Peter Hoskin

Setting a timetable for reprivatisation

Niall Ferguson’s article in today’s FT may concentrate on the case of US banks, but it contains much food for thought for UK policymakers.  Here are a few key paragraphs:

“The US could end up running a deficit of more than 10 per cent of gross domestic product this year (adding the cost of the stimulus package to the Congressional Budget Office’s optimistic 8.3 per cent forecast). Today’s born-again Keynesians seem to have forgotten that their prescription of a deficit-financed fiscal stimulus stood the best chance of working in a more or less closed economy. But this is a globalised world, where unco-ordinated profligacy by national governments is more likely to generate bond market and currency market volatility than a return to growth.

There is a better way to go but it is in the opposite direction. The aim must be not to increase debt but to reduce it. Two things must happen. First, banks that are de facto insolvent need to be restructured – a word that is preferable to the old-fashioned “nationalisation”. Existing shareholders will have to face that they have lost their money. Too bad; they should have kept a more vigilant eye on the people running their banks. Government will take control in return for a substantial recapitalisation after losses have meaningfully been written down. Bond­holders may have to accept either a debt-for-equity swap or a 20 per cent “haircut” (a reduction in the value of their bonds) – a disappointment, no doubt, but nothing compared with the losses when Lehman went under.

There are precedents for such drastic action, notably the response to the Swedish banking crisis of the early 1990s. The critical point is to avoid the nightmare of a state-dominated financial sector. The last thing America needs is to have all its banks run like the rail company Amtrak or, worse, the Internal Revenue Service. State life-support for moribund dinosaur banks is an expedient designed to avert the disaster of a generalised banking extinction not a belated victory for socialism. It should not and must not impede the formation of new banks by the private sector. So recapitalisation must be a once-only event, with no enduring government guarantees or subsidies. There should be a clear timetable for ‘reprivatisation’ within, say, 10 years.”

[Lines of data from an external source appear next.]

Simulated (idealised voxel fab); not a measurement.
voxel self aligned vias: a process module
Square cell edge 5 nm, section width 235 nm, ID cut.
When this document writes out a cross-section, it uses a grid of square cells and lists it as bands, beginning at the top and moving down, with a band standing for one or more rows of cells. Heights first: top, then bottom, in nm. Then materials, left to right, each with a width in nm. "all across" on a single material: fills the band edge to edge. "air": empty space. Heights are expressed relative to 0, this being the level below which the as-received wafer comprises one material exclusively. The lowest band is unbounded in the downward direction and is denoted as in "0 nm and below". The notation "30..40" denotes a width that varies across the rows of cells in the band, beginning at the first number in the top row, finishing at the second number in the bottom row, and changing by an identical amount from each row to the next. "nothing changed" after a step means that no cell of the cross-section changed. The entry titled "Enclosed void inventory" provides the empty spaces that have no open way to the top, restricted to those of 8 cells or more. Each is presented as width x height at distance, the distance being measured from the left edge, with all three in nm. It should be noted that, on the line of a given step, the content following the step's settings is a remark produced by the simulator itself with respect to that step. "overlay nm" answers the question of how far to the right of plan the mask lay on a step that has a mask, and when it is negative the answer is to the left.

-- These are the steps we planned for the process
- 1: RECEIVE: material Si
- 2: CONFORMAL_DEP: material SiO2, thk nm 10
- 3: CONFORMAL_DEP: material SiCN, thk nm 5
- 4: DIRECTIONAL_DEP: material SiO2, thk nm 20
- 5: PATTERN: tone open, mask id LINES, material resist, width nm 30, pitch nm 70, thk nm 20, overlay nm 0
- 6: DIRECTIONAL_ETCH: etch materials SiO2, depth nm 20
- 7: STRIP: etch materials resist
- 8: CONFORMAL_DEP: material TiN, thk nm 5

Here, it’s the “clear timetable” idea which strikes me the most.  The government hasn’t said all that much about how – and in what circumstances – they will start to withdraw from the banks they have a major stake in.  Perhaps they think it’s too early to do so – given that the credit crunch’s still a-raging – and they might be right to think that.  But, as William Buiter argues in this blog post, the “fear of future state ownership (partial or complete)” could well be discouraging those same banks from lending.  Ferguson’s “timetable for reprivatisation” could remove some of that fear from the system.